In our capitalistic society, corporations rule (they are people, you know!). Yet they seem to not understand that in spite of the billions of marketing dollars spent to solidify their place in the marketplace, they are not the brand. Sure, we all know the names Coke or Pepsi…but for most, those are just carbonated beverages, not billion dollar companies. It’s this corporate egotism that can lead to product decisions that are embarrassing for the company, and bad for consumers.
As of May 1, 2013, the Netflix licenses for Warner Bros., MGM, or Universal classic titles have expired and are no longer available on the service. While some are calling the 1,800 title purge as “streamaggedon“, Netflix is stating it is all part of their master plan and not a big deal. But it is a big deal — for Warner Bros.
Earlier this month, Warner Bros. launched Warner Archive Instant, to basically no fanfare. The site looks much like Netflix’s (coincidence?), right down to offering the two week free trial. For two dollars more than Netflix’s monthly streaming cost, you can stream rare and hard to find classic movies…from Warner Bros. and its affiliated companies and licensees. You can watch all you want, which right now amounts to about 122 titles. As they say on their site, more titles are added daily (Translation: we have to wait for Netflix to stop streaming them).

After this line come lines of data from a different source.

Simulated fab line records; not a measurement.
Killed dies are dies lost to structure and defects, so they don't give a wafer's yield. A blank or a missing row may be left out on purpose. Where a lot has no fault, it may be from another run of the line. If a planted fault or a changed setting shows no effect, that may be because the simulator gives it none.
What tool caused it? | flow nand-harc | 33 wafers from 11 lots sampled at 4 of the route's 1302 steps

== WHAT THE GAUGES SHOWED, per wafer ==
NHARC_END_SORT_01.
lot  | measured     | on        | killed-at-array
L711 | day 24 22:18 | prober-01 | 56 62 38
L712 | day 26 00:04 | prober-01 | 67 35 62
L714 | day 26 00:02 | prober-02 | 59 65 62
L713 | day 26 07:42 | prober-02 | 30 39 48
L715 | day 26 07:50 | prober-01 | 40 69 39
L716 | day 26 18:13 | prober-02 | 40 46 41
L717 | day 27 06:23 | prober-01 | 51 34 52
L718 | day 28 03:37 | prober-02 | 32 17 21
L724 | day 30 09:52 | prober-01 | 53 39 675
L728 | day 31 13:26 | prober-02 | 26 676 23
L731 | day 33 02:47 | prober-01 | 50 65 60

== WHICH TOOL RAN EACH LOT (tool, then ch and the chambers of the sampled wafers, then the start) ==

This is a yet another case of corporate egotism. Who says, “I want to go see that brand new movie distributed by the Walt Disney Company”? No one. Instead, “I am so standing in line to see Iron Man 3 and Robert Downey, Jr. in all his muscle-ly yumminess this Friday” is what is being said by thousands of fan girls and boys around the world (though, perhaps, the Robert Downey, Jr. yumminess comments may be limited to women of a certain age. Or just me.).
I could be wrong, but I doubt there are a lot of people wanting to pay $9.99 a month to watch one company’s offerings that are also available on that company’s classic movie cable channels. While Warner Bros. may be filling a niche for cinefiles who wish to have classic movie marathons, they should heed the warning of other major corporations who believed consumers like having their choices limited.
In 2001, the music industry was in a panic about digital distribution. Free services like Napster and Kazaa were becoming the go-to way for fans to consume music new and old. That same year, a guy named Steve Jobs started talking to major labels about a legitimate online distribution service where fans could buy all the music they wanted, either singles or full albums, with the click of a button. They turned him down and instead tried to launch their own online stores, Pressplay and MusicNet (Remember them? Me neither.). Fans balked at the pricey services, which allowed for streaming only and limited to just a few artists on the participating labels. They did, however, earn a place in history as one of the top-ten worst tech products of all time. Launched in 2002, they quickly went by the wayside in 2003. A new-fangled thing called iTunes launched in April of that year.
There is a real possibility that many will not notice the absence of these titles, as Netflix has been earning a reputation for great original programming (House of Cards, Arrested Development), causing a lot of its deeper offerings to be lost in the shuffle. Still, the entertainment industry needs to realize resisting new technologies and limiting how and when people consume their offerings is a recipe for disaster.
Just ask the music industry. What’s left of it, anyway.